“I think a lot of the club stores still want to have regional apples available, and that’s helping us a lot, and rightly so, with the costs of long-distance transportation,” said Chuck Andola, chief operating officer of New Paltz, N.Y.-based United Apple Sales LLC.
“We’re always going to be able to deliver along the Eastern Seaboard less than what it costs Washington, no matter what. Of course, that’s just exacerbated by increased fuel costs, which helps locally with our product. And, we have better and better quality. It’s off the tree and marketed. The East Coast is a lot bigger place than it was two years ago.”
Cost is just a part of the equation, though, said Brian Nicholson, president of Geneva, N.Y.-based Red Jacket Orchards.

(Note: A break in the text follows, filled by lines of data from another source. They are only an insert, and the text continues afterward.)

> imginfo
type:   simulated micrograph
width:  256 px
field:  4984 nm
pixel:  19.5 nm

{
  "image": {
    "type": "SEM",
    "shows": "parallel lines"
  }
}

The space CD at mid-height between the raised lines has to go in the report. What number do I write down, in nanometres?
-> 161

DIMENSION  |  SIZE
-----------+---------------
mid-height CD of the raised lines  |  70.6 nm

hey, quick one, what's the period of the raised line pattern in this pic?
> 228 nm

“It’s everything — it’s huge,” he said.
“The retailers recognize that the New York apple industry is a very well-organized industry, and they’re focused on the consumers and are aware of the marketing efforts we make, and they appreciate that. But beyond that, they appreciate we have such a high-tonnage item and a high-quality item that is really local.”
The season has grown, as well, Nicholson said.
“They have stretched out their selling period and extended their shelving space for us, and it has helped all of us,” he said.
There has been a long-standing disagreement about what constitutes locally grown, but, for some Eastern apple shippers, “close” is close enough, said Jim Allen, president of the Fishers-based New York Apple Association.
“It’s hard to explain local and how far you push the envelope on how you define local,” he said.
“We supply markets up and down the East Coast and in the Northeast, and they all think of New York apples as local.”
Three categories fall into the “local” realm, Allen said.
“One is processing, but the other two are the commercial category and direct sales, pick-your-owns, farm markets, green markets,” he said.
“Throughout New York, that’s a huge, growing category. New York apples supply farm markets from Ohio to Boston to Maryland and Virginia. It’s huge. I look at New York City, for example, and how important those markets are for us. They have over 80 green markets in New York City and there are three apple vendors in each one of those markets. It’s huge volumes.”
Either way, there are lots of apples to move in the region, Allen said, noting New York’s estimated 30 million bushels. In addition, Pennsylvania expects to ship around 10 million and Virginia, 6 million bushels, according to officials in those states.
The availability of locally grown apples is good for the sellers and the buyers, said Tim Mansfield, sales and marketing director with Burt, N.Y.-based Sun Orchard Fruit Co.
“I think overall it’s a good thing because it gets more people involved in eating fresh product and along with the USDA’s plate-simplified recommendation for food, I think that’s certainly helped for fresh fruit and produce, because it’s over 50% of what’s recommended,” he said.
“As far as what we do, the local thing, when you look at the overall volume, it’s a small percentage, so it’s not really taking away from what we do. It’s kind of a seasonal thing.”
The Eastern apple deal remains seasonal, but growers and shippers make the most of their time in the market, Mansfield said.
“People aren’t going to be eating local stuff in the Northeast after summer and early fall,” he said.
“The overall effect is beneficial, because it’s raising awareness.”
One definition of “local” is to convey a sense of context to the grower and their products, some in the industry have said. Rice Fruit Co., based in Gardners, Pa., works to do just that, said John Rice, the grower-shipper’s president.
“We have a fairly good program going with our Pennsylvania retailers and Maryland,” he said.
“And they promote the local, often with our name on it. It seems to strike a receptive chord among consumers who are interested in buying fruit that doesn’t come from across the country. It’s kind of a movement to get to know the grower. A lot of times, there are signs identifying the sources and in some cases, they put up a poster with picture on it.”
Eastern apple growers and shippers have plenty of potential customers, said Jack Bream, owner of Bream Orchards, Orrtanna, Pa.
“We’re within 200 miles of how many million consumers? That is our local market,” he said.
“The local chains support the local fruit. It’s great that they’re there.”
That support should continue to pick up momentum, said Jamie Williams, president of Turkey Knob Apples Inc., Timberville, Va., which is the marketing arm of Bowman Fruit Sales LLC.
“That just continues to pick up more and more steam,” he said.
“Wal-Mart has been a big supporter of that and some other larger chains are jumping on board with it. People are looking for ways to get more locally grown product in their stores. Virginia had a big push on that with its ‘Buy Fresh Buy Local’ program.”
Henry Chiles, president of Crown Orchard Fruit Co. in Charlottesville, Va., agreed.
“It’s very important,” he said. “We get good support on local from all the chains.”